The Rev. Gary Braun
Little kids dream big dreams…dreams about what they will be when they
grow up, dreams about how they want to make a difference. Big dreams!
When I was the littlest, I dreamt of being a dog: wouldn’t have to go to
school any more and could just run and play all day long. I felt like I
got gypped. That dream became a dream to be a fireman, to rush into
burning buildings to save fair damsels in distress.
Little kids dream big dreams, don’t they? But they are not the only
ones. For you see, God dreams too. God has a dream, and, my friends, it
is a big dream. It is the dream God dreams for us, and for our world.
And it is a worthy dream.
It was a dream that was so important to God that there would be raised
up holy men and women, kings and prophets, who would tell us of the
dream. And when we did not listen, when we did not understand, so
passionately did God dream the God took that dream and wrapped it in
flesh and blood and let the dream live among us, so we could see it!
Hear it! Touch it! Smell it! Taste it! That dream was lived among us
in Jesus of Nazereth. Jesus dreamt that dream himself. It was his life,
his passion. It is what he lived for and, in the end, it is what he died
for.
What is this dream that Jesus lived for and died for? What is God’s
dream for our world? In the words of Jesus on the night before he died:
that all may be One. That “we, though many, be one…” “As the Father and
I are One, so might they be one in us.” God’s dream is that we be One.
It is about our connectedness in love. It is the truth that everything
and everybody touches everything and everybody. It is the most holy
communion.
This unity is no easy task. Like Jacob in the first reading this
morning, wrestling within his own personal dreams to take on God’s dream
and wounded in the wrestling. Jacob limped the rest of his life. If
we let it matter, we too will walk away wounded. Yet, it is worth it,
for this is a worthy dream. It is worth our lives. This unity is not of
our making. We don’t create this. It is pure gift that began in the
beginning…in the very beginning! It goes back some 15 billon years when
there was just this singularity–before any differentiation. Every atom
and cell of our bodies longs for that unity again. Ours is only to get
out of the way, get our pride and ego and fear out of the way. And
welcome it. This unity is not something we have to impose on reality.
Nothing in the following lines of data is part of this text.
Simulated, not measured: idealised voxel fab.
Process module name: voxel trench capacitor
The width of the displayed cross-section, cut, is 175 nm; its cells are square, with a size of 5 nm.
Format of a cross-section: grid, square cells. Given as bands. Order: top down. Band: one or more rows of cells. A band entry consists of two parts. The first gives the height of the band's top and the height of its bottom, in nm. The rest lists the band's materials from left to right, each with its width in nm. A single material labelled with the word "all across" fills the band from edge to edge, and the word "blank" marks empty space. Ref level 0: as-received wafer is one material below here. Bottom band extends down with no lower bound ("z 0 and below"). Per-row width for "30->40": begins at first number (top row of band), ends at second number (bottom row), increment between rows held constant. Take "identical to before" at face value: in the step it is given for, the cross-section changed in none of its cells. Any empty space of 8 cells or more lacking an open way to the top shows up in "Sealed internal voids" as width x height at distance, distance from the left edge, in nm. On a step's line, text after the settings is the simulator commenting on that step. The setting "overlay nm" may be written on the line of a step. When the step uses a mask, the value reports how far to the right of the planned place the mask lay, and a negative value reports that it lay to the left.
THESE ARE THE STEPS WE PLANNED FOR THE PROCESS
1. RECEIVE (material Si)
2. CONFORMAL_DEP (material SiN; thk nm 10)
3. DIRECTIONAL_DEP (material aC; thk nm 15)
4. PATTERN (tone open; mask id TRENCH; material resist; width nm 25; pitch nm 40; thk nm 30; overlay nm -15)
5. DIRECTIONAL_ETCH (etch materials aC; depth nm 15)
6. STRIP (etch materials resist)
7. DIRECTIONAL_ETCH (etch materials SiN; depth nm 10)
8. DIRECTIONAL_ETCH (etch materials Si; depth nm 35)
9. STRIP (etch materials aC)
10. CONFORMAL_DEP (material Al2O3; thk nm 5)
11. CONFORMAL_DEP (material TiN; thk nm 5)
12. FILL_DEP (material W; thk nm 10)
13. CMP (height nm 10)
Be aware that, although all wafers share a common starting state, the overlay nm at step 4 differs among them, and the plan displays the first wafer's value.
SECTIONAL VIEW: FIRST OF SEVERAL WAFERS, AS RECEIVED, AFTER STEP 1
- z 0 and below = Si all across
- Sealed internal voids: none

Jesus died for the dream, he did not kill for it! This unity has
nothing to do with uniformity of ideas or behaviors. It is ok if we
disagree. Oh, there is Truth! But there is no truth without love! The
greatest truth is not in our separateness, but in our oneness; not our
differences, but our love.
Different peoples have different names for the dream. Jesus called it
the Kingdom of God. By whatever names, what matters is that we all want
the same thing. That we want it more than we want anything in the world.
We have to feel it or else the sacrifices it demands will seem
altogether too much. We’ll start counting the cost. We’ll start to
complain about the “limp.”
The most important decision for me is this: I will not let anything in
me or around me get in the way of the dream coming true. I will do my
best to piggy-back all my personal dreams on the dream of God. It will
affect how I vote on November 2nd and how I talk with you every day. How
I spend my money, where I use my time, and how I share my abilities.
Can we trust the dream still? Is it still possible to believe that we
can be One? In a post 9/11 world, in a world in which it seems that
people have become so cruel to one another, where terror kidnaps our
attention every day, when everyone— a church— so terribly
polarized and where people can get so mean sometimes, where promises are
broken and grudges hoarded like pennies in a penny drawer. Like a prison
flower, the dream is alive and it is coming true! Make no mistake about
it, my friends, like a prison flower it grows. It is alive still! Look
around you here: Missouri in the heart of D.C., a Catholic priest
preaching at an Episcopalian cathedral with a Presbyterian choir,
gathered with people from many nations and all different faiths and
none! It is coming true right here.
Today is Missouri Day at the National Cathedral. Missouri brings unique
gifts to our nation’s table. At the very founding of our state, we were
created out of a willingness to work together, to negotiate in what is
called the Missouri Compromise. We are in the middle of the middle:
north and south and east and west converge just there. Our mighty rivers
connect the nation with itself. The great exploration of 200 years ago
now—Lewis and Clark—with all its even unknown obstacles, began there.
But, whatever makes us Missourians unique, or even good or maybe great,
is not so that others see that and know that. It is rather only so that
we can be at the service of this dream. It matters for nothing else.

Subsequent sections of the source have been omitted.